Update, March 24, 2021: We published a new version of this post in 2021 to cover the 2020 tax filing year. See more updated tax information here.
So, you figured out your deductions or credits, calculated how much you owed in taxes and successfully filed your return (for free, hopefully). If you’re sitting around wondering where your money is, you’re not alone. Lucky for you, the IRS offers several ways to track your tax return.
How do I track my tax return?
Once you have filed, there are three options for tracking your refund:
Online: You can get your refund status on the IRS website here. See below for the information you’ll need to have handy.
App: The IRS2Go app is available for both iPhone (iOS) and Android users. You can download it using:
- Phone: The IRS refund hotline is 800-829-1954. This option is especially useful for those who do not have internet access.
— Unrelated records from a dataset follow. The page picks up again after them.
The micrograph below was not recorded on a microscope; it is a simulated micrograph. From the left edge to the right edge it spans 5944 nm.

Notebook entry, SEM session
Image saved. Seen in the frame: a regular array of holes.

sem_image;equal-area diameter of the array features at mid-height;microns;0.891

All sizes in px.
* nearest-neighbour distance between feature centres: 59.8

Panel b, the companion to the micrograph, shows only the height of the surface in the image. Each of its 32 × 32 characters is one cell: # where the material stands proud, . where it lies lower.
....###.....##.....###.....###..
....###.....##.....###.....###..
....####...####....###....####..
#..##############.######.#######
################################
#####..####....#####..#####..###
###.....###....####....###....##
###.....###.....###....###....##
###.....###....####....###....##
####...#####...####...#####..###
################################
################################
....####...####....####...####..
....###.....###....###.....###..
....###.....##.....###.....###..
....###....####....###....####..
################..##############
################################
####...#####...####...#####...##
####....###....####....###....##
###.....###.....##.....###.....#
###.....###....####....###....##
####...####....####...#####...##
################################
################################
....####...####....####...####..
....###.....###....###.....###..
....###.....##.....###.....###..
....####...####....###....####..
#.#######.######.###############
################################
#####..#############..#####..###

What information do I need to track my tax return?
To track your tax return, there are three things you need:
- Your Social Security number or Individual Taxpayer Identification Number (ITIN).
- Your filing status: single filer, married filing jointly, married filing separately or head of household. Find out what these mean here.
- Your exact refund amount.
When can I check on my refund?
If you e-filed: You can check your refund after 24 hours. The IRS recommends getting in touch if you haven’t received your tax refund after 21 days.
If you filed by mail: You won’t be able to check your status for four weeks if you mailed in your taxes, but you may have already received your refund by that time. If you haven’t received your refund after more than six weeks, the IRS recommends that you get in touch.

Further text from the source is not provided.